Sunday, June 17, 2018

AFL Power Rankings: Round 13 2018

The Adelaide Crows were generally expected to be a very good side again in 2018. However their run of injuries shows how a good side can be transformed into a middling one.



Adelaide – ‘best’ in 2017, ‘below average’ in 2018
The ‘best’ team of the AFL season does not always win the premiership. In 2017 Richmond was the best team during the finals series, even after accounting for their home ground advantage, and hence they were premiers. However, the team they beat in the Grand Final – the Adelaide Crows – were generally the strongest team overall in 2017, and they were close to the best side in 2016 as well.
For a fair part of 2018 though the Crows have been below average, and are now unlikely to make the finals series. Their average net margin in 2018, adjusted for estimated home ground advantage and opponent strength, is -2 points. However that is held up by a good start to the season (see chart below), including wins against Richmond and Sydney. From Round 6 onwards it is a much worse -14 points, including a thumping loss to Melbourne. The Crows’ ranking points have dropped in seven of the past eight weeks, and they have lost the most ranking points – about four goals worth – of any team in 2018.

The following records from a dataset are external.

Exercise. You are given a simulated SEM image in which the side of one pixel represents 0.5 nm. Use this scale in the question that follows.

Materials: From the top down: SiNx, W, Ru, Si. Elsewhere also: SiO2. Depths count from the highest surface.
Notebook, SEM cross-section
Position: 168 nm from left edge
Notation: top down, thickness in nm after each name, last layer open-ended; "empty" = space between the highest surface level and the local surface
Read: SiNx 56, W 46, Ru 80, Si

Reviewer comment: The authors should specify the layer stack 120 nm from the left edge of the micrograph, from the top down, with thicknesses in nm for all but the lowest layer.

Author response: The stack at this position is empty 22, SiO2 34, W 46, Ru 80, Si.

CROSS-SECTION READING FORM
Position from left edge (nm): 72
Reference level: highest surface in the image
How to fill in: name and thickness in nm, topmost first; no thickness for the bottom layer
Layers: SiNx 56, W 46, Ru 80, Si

Over the past two seasons the Crows had been a powerhouse in both the midfield and the forward line. In 2017 they ranked highly across many of the main measures for which midfielders are the big (but not the only) contributors, particularly disposals and inside 50s (see table below). In addition their forward line was brutally efficient, ranking at or near the top per inside 50 for points, goal assists, and marks inside 50. Adelaide’s performance has fallen across most of those areas in 2018. They are still OK in some of them, but they no longer look like a premiership contender.
Injuries have significantly affected the Crows in 2018

For those who follow the AFL injury list a main reason behind the Crows’ decline in performance is not much of a mystery. Many of their top contributors in 2017 have missed games through injury in 2018. Their ‘top’ 13 players in 2017, accounting for field position – excluding Jake Lever, who has left the club – have played only two-thirds of the possible matches in 2018, compared with over 90 per cent in 2017(see table below). Brad Crouch and Brodie Smith have not yet played a game in 2018, vice-captain Rory Sloane has missed nine out of 13 games, captain Taylor Walker has missed five games, and Matt Crouch and Tom Lynch have missed four games each. (Charlie Cameron, a handy forward, also left the club after the 2017 season.)


Further the players affected by injury have generally produced less per game when they have played. This is indicated by the big drops in their average SuperCoach points per game in 2018 compared with 2017. However even some of the 2017 stars who have been mostly available – ruckman Sam Jacobs and forward Eddie Betts (who has also missed matches) – have seen their production drop. This is possibly because they are now relatively old (both are over 30), or because they have been affected by the absences of other star players, or both. (The Crows’ pre-season training camp has been blamed for affecting Betts’ form, but I’ll take Betts’ word that it hasn’t.)
As a result of these injuries Adelaide is missing some of its ‘midfield grunt’ from last year. The Crouch brothers, Sloane, and Smith were among the Crows’ top eight for both disposals and inside 50s in 2017. Some of these losses have been offset through increased production from three other players – Hugh Greenwood, Paul Seedsman, and Cam Ellis-Yolmen – and the addition of Bryce Gibbs. However they are not of the level of the Crows’ midfield stars from 2017.
Meanwhile in attack, Adelaide’s four main forwards – Betts, Walker, Jenkins, and Lynch – combined for 185 goals and 192 marks inside 50 in 2017. This year, halfway through the season, they have combined for only 65 goals and 53 marks inside 50. Not all of this drop in output is due to lack of availability, but again injuries have somewhat forced the load on to less capable replacements.
What does this mean for where Adelaide is at?
The Power Rankings do not adjust for who is available, but only the actual performances that teams serve up. Therefore the rankings have probably been overrating Adelaide for much of this season, at least in terms of their current capabilities.
However if some more stars return then the rankings may start to underrate the Crows. But how good can they be? Brad Crouch is out for the season, and Brodie Smith is out indefinitely. Rory Sloane is apparently a couple of weeks from returning. Possibly the more worrying trend for the Crows is that their stars have often not played at the levels of last year even when they have returned from injury. Possibly even more worrying, from a finals perspective, is that Adelaide play six of the top nine ranked sides in their remaining nine matches. Hence it’s looking likely that the Crows may have to give up the 2018 season as a 'lost year', and hope to return to their former heights next season.

Sunday, June 3, 2018

AFL Power Rankings: Round 11 2018

If the Gold Coast Suns do actually want to avoid the ‘ignominy’ of finishing last then they may well be thankful for their early season wins.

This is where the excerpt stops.